Saturday 5 November 2011

Page One - Inside the New York Times documentary. Is print dead?



While on a 12-hour flight last night, I watched, surprisingly, a documentary. Page One - Inside the New York Times is by Andrew Rossi, who also filmed other popular contemporary docos like Food Inc.

This is certainly not a film review - if it was it would be a terribly bad one, because all I'm going to say is, if you're even slightly interested in media as an institution, industry, machine or social good, see it.

Initially the film appear to be a big "is print dead?" doco, but in fact it goes a lot broader. It's filmed over one year, 2010, and in this year there's the rise of Wikileaks, the iPad, media companies going bankrupt (Tribune) and the NYT winning the Pulitzer Prize. But it also looks in the history of the Times, and the societal role of investigative journalism and longform media.

The most powerful sequence in this documentary was when David Carr, a no-bullsh*t type media reporter, was on an Intelligence Squared debate and held up a page on Newser, the news aggregator. The founder of Newser was of course the opposition. He's filmed to say print is obsolete because there's better technology now, and that media is all about technology. Then, David Carr holds up a front page of Newser (printed out) and cuts out all the news that came from newspapers practicing longform journalism. The page looks like a fishnet - holes everywhere.

The point in simple. Without content producers, there is no news to aggregate.

It's fair to say, and this is made clear in the movie, that very little investigative journalism is done by "new media" like HuffPo. Most new media simply spins off what traditional outlets produce. Without traditional media, there’s nothing to spin off.

However, perhaps what people want are précis. In the documentary, someone (sorry I've forgotten who) says that one of the things online media does is give it a catchier title. Is that mere journalistic elitism, that it ‘sounds’ cheap? I mean, I’m being the devil’s advocate here, but if a sexier headline will get people more interested in the news, then who’s to say it’s a bad thing?

Now that nytimes.com charges for online content (unless shared via social media, if I’m not mistaken), who’s going to pay? The aggregators will need to pay in order to harvest content and refurbish it, and everyone in favour of sensationalist headlines and summarised news will simply go to the harvesters, not the source. In the end, the only people paying for news are new media (well, them and the few people who want to read unloaded, proper English).

Is that the future?

But investigative journalism can be reported on whatever platform, online or in print. The problem here is not the technology used to publish it, it’s the money that goes behind the reporting. Reporting takes time. Well, proper reporting anyway. I knew that and yet it still surprised me to hear David Carr say that he’d need two more weeks to research the Tribune article and one week to write it. We outsiders tend to think that news is daily, but this just goes to show that behind every story is days, weeks, even months or years of research.

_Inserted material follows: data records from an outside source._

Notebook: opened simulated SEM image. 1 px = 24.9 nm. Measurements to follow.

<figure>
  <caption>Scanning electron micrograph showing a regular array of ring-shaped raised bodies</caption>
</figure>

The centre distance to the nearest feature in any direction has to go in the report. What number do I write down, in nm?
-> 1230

Which brings me to my point. Artists spend days, weeks, months or years to produce their work. While they’re producing it, they pay their rent, get fed and clothed by funds from patrons, and assuming they’re producing consistently stellar work, the funds keep coming. So why can’t journalists and newspapers have patrons?

The film mentions a non-profit institution for investigative journalism called ProPublica. Can, and should media be run like a non-profit? Some argue that accurate news is a public good, after all.

Either way, either by patronage or non-profit models, I'm inclined to believe the contemporary old wive's tale that people won't pay for good journalism anymore. Instead of a conventional, profit-making business model, how about we start looking at sustainable alternatives instead?

I feel that Monocle magazine is trying out a new(ish) model where detailed, investigative reports are funded by not only straightforward display advertising, but copywriting. The Monocle (or perhaps, Winkreative - Brule's advertising/creative arm) branding has been so successful that they've taken on the business of governments like that of Singapore, that want to desirably brand their nations. Monocle created a "National Survey" insert for them probably a year or so back. Their lifestyle section, I believe also takes a lot of product placement deals. Unfortunately, it was the lifestyle section that makes me think the model doesn't work. The Hong Kong survey/guide they did probably a year ago too, was appallingly lazy. I shan't elaborate, but basically they flew in, called one or two "cool" people, copied their choices, didn't bother to verify, (or whoever did doesn't know how to do "lifestyle" very well) and just filed a "report".

A truly great publication should excel in every section that it chooses to publish. Compromising the integrity of one section in order to facilitate the brilliance of another seems incredibly silly. Because of the sloppy "soft" news, I've lost interest in the "hard" stuff. I feel like double standards have been applied to the different departments, as if "it's okay for lifestyle to be bought, biased and under-researched, but no, that's blasphemous for serious news". Maybe it's my background in lifestyle that makes me biased and overly passionate about the integrity of the soft stuff, but lifestyle, relative to hard news, is oftentimes much easier to research. It's open to opinion, and as long as you justify it, you can always say "each to their own" and call it a day. So why skimp on it?

I realise I've totally gone off track. Anyway, we've got to start looking at alternative models. Investigative journalism is the kind of stuff very little people know they need, but without it, media, not just print, is dead.